OTTAWA - The Harper government was slapped with grim reminders about the broad economic and political implications of low oil prices Tuesday as experts delivered a fresh round of dire warnings about the potential fallout.
The bad news included a projection by one of the country's biggest banks, which predicted the rapid fall in oil prices would transform the federal government's long-promised 2015-16 surplus into a deficit.
On top of that, a Conference Board of Canada forecast said collapsing crude would likely drive energy-rich Alberta, the country's economic and political engine, into recession.
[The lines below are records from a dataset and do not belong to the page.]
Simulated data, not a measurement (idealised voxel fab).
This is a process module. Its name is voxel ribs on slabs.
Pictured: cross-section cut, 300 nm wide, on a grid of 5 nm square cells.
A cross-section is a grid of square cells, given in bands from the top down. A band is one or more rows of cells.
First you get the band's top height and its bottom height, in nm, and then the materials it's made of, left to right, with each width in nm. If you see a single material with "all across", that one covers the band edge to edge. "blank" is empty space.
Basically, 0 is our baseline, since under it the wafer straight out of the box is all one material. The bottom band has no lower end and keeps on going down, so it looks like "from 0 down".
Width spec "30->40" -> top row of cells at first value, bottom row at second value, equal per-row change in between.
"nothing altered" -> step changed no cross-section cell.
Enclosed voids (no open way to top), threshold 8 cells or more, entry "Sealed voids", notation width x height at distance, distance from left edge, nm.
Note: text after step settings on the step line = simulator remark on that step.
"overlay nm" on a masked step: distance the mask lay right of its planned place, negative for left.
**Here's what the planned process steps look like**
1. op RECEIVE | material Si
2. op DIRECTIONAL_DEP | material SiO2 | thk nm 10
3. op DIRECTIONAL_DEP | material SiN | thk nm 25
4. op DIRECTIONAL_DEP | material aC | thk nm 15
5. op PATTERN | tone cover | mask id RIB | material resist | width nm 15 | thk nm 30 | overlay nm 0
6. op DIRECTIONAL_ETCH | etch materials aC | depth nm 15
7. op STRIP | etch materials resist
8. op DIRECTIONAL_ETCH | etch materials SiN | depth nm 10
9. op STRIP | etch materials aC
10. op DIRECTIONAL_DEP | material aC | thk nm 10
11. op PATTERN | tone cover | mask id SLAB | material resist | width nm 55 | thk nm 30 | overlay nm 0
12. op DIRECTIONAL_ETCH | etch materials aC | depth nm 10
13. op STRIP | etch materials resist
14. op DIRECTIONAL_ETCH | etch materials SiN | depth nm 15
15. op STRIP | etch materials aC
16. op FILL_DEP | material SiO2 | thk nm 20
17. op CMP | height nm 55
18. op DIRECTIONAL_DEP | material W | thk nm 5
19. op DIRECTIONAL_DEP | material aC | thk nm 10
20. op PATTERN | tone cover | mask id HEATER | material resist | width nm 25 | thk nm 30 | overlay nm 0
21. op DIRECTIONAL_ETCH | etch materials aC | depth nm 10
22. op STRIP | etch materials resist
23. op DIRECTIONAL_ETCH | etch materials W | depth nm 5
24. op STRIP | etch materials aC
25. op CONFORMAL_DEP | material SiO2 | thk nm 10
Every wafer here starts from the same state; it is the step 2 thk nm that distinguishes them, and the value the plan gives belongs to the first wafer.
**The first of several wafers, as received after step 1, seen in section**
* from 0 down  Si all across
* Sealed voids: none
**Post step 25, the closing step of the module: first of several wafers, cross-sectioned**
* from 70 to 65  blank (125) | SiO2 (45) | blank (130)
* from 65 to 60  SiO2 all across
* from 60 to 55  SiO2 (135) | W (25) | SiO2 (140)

And before the day was over, a senior Bank of Canada official was warning that the benefits of low oil — cheap gasoline, for instance — would be outweighed by the overall damage it would inflict on the Canadian economy.
Politically, the red flags threaten to complicate the Harper government's efforts to present itself as a stable steward of a strong economy in the leadup to a federal election that's currently scheduled for October.
For his part, Finance Minister Joe Oliver stuck to the script.
"While threats to the global economy loom — including falling oil prices — our Conservative government's plan for the economy is working," he said in a statement.
Oliver and Prime Minister Stephen Harper have repeatedly maintained the country will balance the books in 2015-16 despite tumbling oil prices, which started to freefall in October.
That's the same month the Conservatives introduced their controversial, multibillion-dollar family tax and benefit package, which made the party's zero-deficit goal even more difficult.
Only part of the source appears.